NEW YORK (CNNMoney.com) -- Seven out of 10 seriously delinquent subprime mortgage borrowers are still not getting the help they need to keep their homes.
That's according to a report released Tuesday by the State Foreclosure Prevention Working Group, a coalition formed by eleven state attorneys general and the Conference of Bank Supervisors in the summer of 2007 to work with loan servicers to prevent unnecessary foreclosures.
"Our collaborative efforts to date have failed to prevent a large number of unnecessary foreclosures," said North Carolina Deputy Commissioner of Banks Mark Pearce. "We need to find solutions that fit the size of the problem we are facing."
The report, which surveyed lender efforts and programs like Hope Now, found that the number of borrowers getting help each month has increased from about 210,000 in October to nearly 261,000 in January. But because the total number of troubled borrowers is also growing so quickly, from 820,000 seriously delinquent loans last fall to over 1 million at the start of the year, the proportion of mortgage rescues has remained essentially unchanged.
"We're still way behind," said Iowa Attorney General Tom Miller, who helped form the coalition.
Nearly a quarter of all subprime loans are in delinquency. About 300,000 subprime borrowers are now in some stage of foreclosure, up 8% since last October.
Mortgage servicers are overwhelmed, unable to cope with the sheer numbers of delinquent loans, according to the report. The fact that about two-thirds of all mortgage modification efforts are not completed by the following month is evidence that servicers are falling behind.
"We're finding the servicing system can't manage and re-underwrite millions of loans," Pearce said at a press conference announcing the results. "The case-by-case approach [they're using now] was not designed to handle the numbers of loans they're dealing with."
Delinquent loans headed for foreclosure are "clogging up" the system, slowing the pace of modification efforts and possibly adding to the number of vacant homes in many communities. The report warned that could drive down home prices even more.
There was some good news: More troubled borrowers are getting comprehensive, long-term mortgage modifications. These workouts change the the loan terms, lowering the interest rate, the balance or both to make payments more affordable.

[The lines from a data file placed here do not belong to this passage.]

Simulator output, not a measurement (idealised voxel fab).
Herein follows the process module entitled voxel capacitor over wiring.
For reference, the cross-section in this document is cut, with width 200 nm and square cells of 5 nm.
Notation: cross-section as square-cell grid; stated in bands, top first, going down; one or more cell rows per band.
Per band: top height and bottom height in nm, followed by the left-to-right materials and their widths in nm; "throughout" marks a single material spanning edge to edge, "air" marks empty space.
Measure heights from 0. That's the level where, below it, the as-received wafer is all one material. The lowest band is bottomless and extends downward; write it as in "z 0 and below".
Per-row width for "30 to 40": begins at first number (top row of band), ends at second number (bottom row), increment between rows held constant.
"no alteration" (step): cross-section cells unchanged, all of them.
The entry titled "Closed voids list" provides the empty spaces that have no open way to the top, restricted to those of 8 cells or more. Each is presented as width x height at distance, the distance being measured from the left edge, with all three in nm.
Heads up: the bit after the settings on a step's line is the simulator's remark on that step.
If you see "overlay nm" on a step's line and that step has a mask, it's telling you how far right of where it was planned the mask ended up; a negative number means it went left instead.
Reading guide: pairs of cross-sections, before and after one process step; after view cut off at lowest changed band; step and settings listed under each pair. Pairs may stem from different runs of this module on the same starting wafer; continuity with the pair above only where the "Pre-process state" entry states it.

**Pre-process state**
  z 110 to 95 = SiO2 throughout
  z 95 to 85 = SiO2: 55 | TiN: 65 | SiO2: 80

The Working Group also made two recommendations to improve the rate of mortgage modifications: Slow down the foreclosure process to give servicers more time to find solutions for individual borrowers, and take a more systematic approach to modifying loans. That would eliminate some of the intensive case-by-case counseling that is now involved.
Additionally, the coalition came out in support of efforts to allow bankruptcy judges to reduce mortgage balances to reflect current market values, as well as expanding the role of the Federal Housing Authority in refinancing subprime loans.
The performance of subprime loans has continued to deteriorate, with many of the loans completed in 2006 and 2007 already in default.
For example, 28.5% of subprime adjustable rate mortgages (ARMs) that won't reset until Spring, 2009 are already delinquent. About 21% of these same loans were delinquent in October.